---
layout: handbook-page-toc
title: "Reliable tests"
---

## On this page
{:.no_toc .hidden-md .hidden-lg}

- TOC
{:toc .hidden-md .hidden-lg}

### Overview

This page describes the process and technical documentation around reliable tests at [GitLab](http://gitlab.com/gitlab-org/gitlab), for both API and UI end-to-end tests located inside the `qa/qa/specs/features/` directory.

Reliable tests are executed as a blocking step in the release process. It is vital that these tests are optimized to run quickly and do not have transient failures. Transient failures of `reliable` tests will lead to blocking the release team. 

### Defining a reliable test

A reliable test is an end-to-end test that passes consistently in [all pipelines, including merge requests](https://about.gitlab.com/handbook/engineering/quality/guidelines/debugging-qa-test-failures/#scheduled-qa-test-pipelines), for at least seven days. Such a test can be given the `:reliable` tag.
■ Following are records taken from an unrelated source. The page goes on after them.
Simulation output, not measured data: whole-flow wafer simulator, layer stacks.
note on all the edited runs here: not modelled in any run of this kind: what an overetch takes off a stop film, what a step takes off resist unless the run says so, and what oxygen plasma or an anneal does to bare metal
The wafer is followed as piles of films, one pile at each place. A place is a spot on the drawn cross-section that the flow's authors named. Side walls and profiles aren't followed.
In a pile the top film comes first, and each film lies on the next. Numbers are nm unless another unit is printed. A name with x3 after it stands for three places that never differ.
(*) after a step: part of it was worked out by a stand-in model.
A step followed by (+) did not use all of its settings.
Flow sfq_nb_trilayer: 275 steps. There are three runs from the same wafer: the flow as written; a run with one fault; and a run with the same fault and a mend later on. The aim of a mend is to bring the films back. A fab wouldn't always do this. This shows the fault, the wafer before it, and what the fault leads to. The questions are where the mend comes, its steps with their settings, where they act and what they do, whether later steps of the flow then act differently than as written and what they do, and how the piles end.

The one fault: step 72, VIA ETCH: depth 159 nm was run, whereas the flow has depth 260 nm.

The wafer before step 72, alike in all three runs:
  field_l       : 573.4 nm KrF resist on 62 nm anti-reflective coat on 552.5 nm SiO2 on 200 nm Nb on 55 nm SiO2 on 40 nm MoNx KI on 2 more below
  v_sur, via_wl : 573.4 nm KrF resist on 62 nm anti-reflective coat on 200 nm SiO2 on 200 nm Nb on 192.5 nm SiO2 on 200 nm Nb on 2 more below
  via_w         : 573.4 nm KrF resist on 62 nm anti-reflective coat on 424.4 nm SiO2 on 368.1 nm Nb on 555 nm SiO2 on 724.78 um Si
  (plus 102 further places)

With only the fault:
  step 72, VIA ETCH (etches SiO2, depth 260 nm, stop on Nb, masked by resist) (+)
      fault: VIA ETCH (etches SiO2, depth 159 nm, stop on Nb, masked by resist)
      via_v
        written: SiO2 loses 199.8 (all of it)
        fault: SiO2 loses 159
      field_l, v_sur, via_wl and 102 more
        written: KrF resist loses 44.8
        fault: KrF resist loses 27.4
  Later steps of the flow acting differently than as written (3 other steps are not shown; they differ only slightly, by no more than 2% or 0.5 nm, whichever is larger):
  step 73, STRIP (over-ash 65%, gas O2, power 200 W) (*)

### Promoting an existing test to reliable

If an end-to-end test consistently passes for 7 consecutive days (as mentioned above), it could be considered a reliable test.

**Note:** the DRI for promoting existing tests to reliable is the author of the test. In case the author of the test isn't available, the counterpart SET of the test's DevOps stage should be the DRI.

### Promoting a new test to reliable

These are the steps required to promote a new test to reliable

1. All new tests should start with a quarantine tag of `type: :new`, and they should be monitored in all environments that are part of the release process for seven days.
2. If the new tests do not fail in the quarantine jobs for the seven days, the quarantine tag is removed and then they are again monitored for seven more days.
3. If the new tests do not fail while out of quarantine for the seven days, they are promoted to reliable.

**Note:** the DRI for promoting new tests to reliable is the author of the MR that adds the new test(s).

### What to do when a reliable test fails?

A test is no longer considered reliable if it fails in any pipeline, including in merge requests, and the cause of the failure is found to be

* the test itself, or
* relevant unreliable parts of the test framework, or
* minor transient test infrastructure issues, or
* any other similar cause that the test should be able to cope with.

In this case, the following process should be followed.

1. Remove the `:reliable` tag
2. Fix the test so that it passes consistently and then go through the process to ensure it's reliable again as if it was a new test

**Note:** A test is still reliable if it fails due to a bug in the application code, or due to issues with the application infrastructure that the test is not expected to handle.

**Note 2:** there's a detailed list of possible failures available in the debugging failing tests guideline, on [section 4. Classify and triage the failure](https://about.gitlab.com/handbook/engineering/quality/guidelines/debugging-qa-test-failures/#4-classify-and-triage-the-failure)

### How to run the reliable tests

The following command is used to run the reliable tests:
`bin/qa Test::Instance::All http://localhost:3000 -- --tag reliable`

**Note:** in the above example, `http://localhost:3000` exemplifies how to run the reliable tests against a local GDK environment. This means that this argument can be changed to run the same tests against different environments.

### When and where the tests are run

Reliable tests will be run as part of the release process, [during every deployment in staging, canary, and production](https://about.gitlab.com/handbook/engineering/quality/guidelines/debugging-qa-test-failures/#scheduled-qa-test-pipelines) environments.

This is in addition to the `smoke tests` that is already run as part of the release process

### Open questions

There is still one open question that needs to be addressed, as described below.

1. How are the last 7 days of data gathered?

We could potentially use the test suites report to gather such data (e.g., https://ops.gitlab.net/gitlab-org/quality/staging/pipelines/116213/test_report.)

The following issues could be useful as well.

- https://gitlab.com/gitlab-org/gitlab/issues/24944
- https://gitlab.com/gitlab-org/quality/team-tasks/issues/187

**Notes:**

- Currently, this is a manual process where we need to analyze across different pipelines/channels/environments to determine whether it is safe to move a test to a separate bucket.
- The next step is to come up with a semi-automated process. This process could be a weekly test cases' health report that is generated and grouped under three buckets - new tests, unquarantined, and reliable. This report would be helpful in quickly identifying the health of a test case. The moving of test cases across buckets would still be a manual process.
- The long term goal would be identifying and moving tests across buckets automatically.

> If there are more open questions they can be added here too.